Friday, March 23, 2007
Gridview and Site Reliability
The reliability of Tier-2 sites was a major topic at GridPP 18. This is going to be measured in an automated way from the SAM tests. I was very surprised, though, when I compared the SAM CE tests (the test I look at every dayt) against gridview. I measured our test pass rate over the last 3 weeks to be 93% (Durham), 96% (Edinburgh) and 97% (Glasgow). However, GridView measured us down as low as 80% (see slide 8 of my talk).
John Gordon had given the availability formula in his talk: and it's CE & SE & Site BDII & SRM. So I had to check these tests as well. What I discovered was that it was failures in SE and SRM which were pulling us down (site BDII tests were 100%). However, investigating these further I discovered that it was in fact BDII failures in SRM and SE tests which were the problem. More that that, it was not failures in the site designated BDII, but that the BDII had been hardcoded to sam-bdii.cern.ch - and all the failures were from this component. It's used by both those tests.
I have raised a GGUS ticket asking to get this changed to the site defined BDII. There is absolutely nothing a site can do about the failure of a central component at CERN.
If one estimates a failure rate on information system lookups during replica management tests of ~2%, the fact that the information system is used for CE-RM, SE and SRM, i.e., 3 times, means a site just cannot get any better than 94%!
Clearly this identifies the information system as a major problematic component which needs to be addressed if we have a hope of reaching our 95% targets. See Laurence Field's GDB talk for some ideas in this area - retries and caching look to be essential.
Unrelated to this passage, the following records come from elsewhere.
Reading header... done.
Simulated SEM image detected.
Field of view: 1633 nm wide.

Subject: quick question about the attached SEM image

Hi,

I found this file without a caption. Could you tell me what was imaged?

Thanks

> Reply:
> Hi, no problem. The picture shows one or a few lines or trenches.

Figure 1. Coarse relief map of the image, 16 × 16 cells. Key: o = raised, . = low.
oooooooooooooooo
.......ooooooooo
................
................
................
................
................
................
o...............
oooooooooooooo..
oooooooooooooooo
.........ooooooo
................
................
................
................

I have one other serious issue, and one quibble, with gridview. The serious thing is the 10% quantisation on the plots, which is a nonsense when our target is 95%. The quibble is the stupid mapping of the GOC sitename to a quite unguessable 6 letter abbreviation (old scotgrid-gla site was "GLSGW", the new site is "SCOTG"). Clearly they should learn from the EGEE accounting pages and give us a heirarchical tree view with the correct site names.